The other important bit is alertmanager.alertManagerSpec. This is where we tell it to collect the alertManagerConfig we defined previously.
I also set defaultRules.create to false. Leave it as true and it will create a bunch of alert rules based on Awesome Prometheus Alerts, which are all very nice, but you should do your own based on your needs.
An Alert Rule
Of course none of this is very useful unless we actually have an something to alert on. Let’s create one to get started.
Thanks to the Prometheus Operator, these are just a Kubernetes resource:
---
apiVersion: monitoring.coreos.com/v1
kind: PrometheusRule
metadata:
namespace: prometheus
name: targets
labels:
release: prometheus # this label has to be the release name prometheus-stack
spec:
groups:
- name: targets
rules:
- alert: PrometheusTargetMissing
expr: up == 0
for: 2m
labels:
severity: critical
annotations:
summary: "Prometheus target missing \\(instance {{ $labels.instance }}\\)"
description: "A Prometheus target has disappeared. An exporter might be crashed. \n VALUE = {{ $value }}\n LABELS = {{ $labels }}"
That is our first one and the first thing to notice is that it is associated with Prometheus, not Alertmanager (metadata.labels.release) as the alert is actually sent by Prometheus, with Alertmanager only dealing with routing that alert. The actual rule that generates the alert is expr. In this case, if up == 0 for 2 minutes, it sends a critical alert.
That is an incredibly basic alert, which simply tells us an export has gone down. Let’s create one that does an actual PromQL query. Simply add this to the spec.groups.name.rules list:
# node_exporter related metrics for alert
- alert: HostOutOfMemory
expr: (node_memory_MemAvailable_bytes / node_memory_MemTotal_bytes < .10)
for: 2m
labels:
severity: warning
annotations:
summary: Host out of memory (instance {{ $labels.instance }})
description: "Node memory is filling up (< 10% left)\n VALUE = {{ $value }}\n LABELS = {{ $labels }}"

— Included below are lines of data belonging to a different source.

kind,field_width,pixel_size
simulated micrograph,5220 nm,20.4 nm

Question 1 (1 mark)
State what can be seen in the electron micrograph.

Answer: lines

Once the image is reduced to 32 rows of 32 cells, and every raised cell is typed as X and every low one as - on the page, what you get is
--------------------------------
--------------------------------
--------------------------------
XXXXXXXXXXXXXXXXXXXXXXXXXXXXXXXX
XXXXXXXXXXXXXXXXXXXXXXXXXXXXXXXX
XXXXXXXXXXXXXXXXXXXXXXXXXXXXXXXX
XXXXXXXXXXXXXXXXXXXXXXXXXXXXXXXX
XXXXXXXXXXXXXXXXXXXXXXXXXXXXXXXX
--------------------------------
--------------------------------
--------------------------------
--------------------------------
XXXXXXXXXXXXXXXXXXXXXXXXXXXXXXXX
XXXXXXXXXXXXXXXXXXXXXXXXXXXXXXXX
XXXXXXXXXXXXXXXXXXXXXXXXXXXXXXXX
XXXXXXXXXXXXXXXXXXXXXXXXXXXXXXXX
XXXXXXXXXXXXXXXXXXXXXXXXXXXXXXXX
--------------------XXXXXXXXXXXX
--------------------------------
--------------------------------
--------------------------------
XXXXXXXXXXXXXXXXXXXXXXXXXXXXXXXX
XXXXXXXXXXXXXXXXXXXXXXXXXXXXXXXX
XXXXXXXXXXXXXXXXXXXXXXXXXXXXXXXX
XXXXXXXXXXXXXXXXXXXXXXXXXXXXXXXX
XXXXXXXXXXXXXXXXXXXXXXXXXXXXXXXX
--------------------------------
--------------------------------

This one goes a little further by performing some simple arithmetic on a couple of metrics (node_memory_MemAvailable_bytes and node_memory_MemTotal_bytes) to see if the node is at risk of running out of memory. Here we can add the severity label warning instead of critical.
Conclusion
With a Telegram bot, an AlertmanagerConfig route, and a few alert rules, your homelab can now emit Prometheus alerts to a channel you can mute and glance at later. The flow is simple: Prometheus detects issues, Alertmanager routes them by severity, and Telegram delivers concise, Markdown‑formatted messages without interrupting your night. Because the setup uses the same production‑grade primitives (Prometheus Operator resources and Helm values) you can grow it at your own pace: add more rules, tweak group intervals, or introduce additional receivers for daytime chatter or pager‑escalation. In short, you get useful visibility without the noise.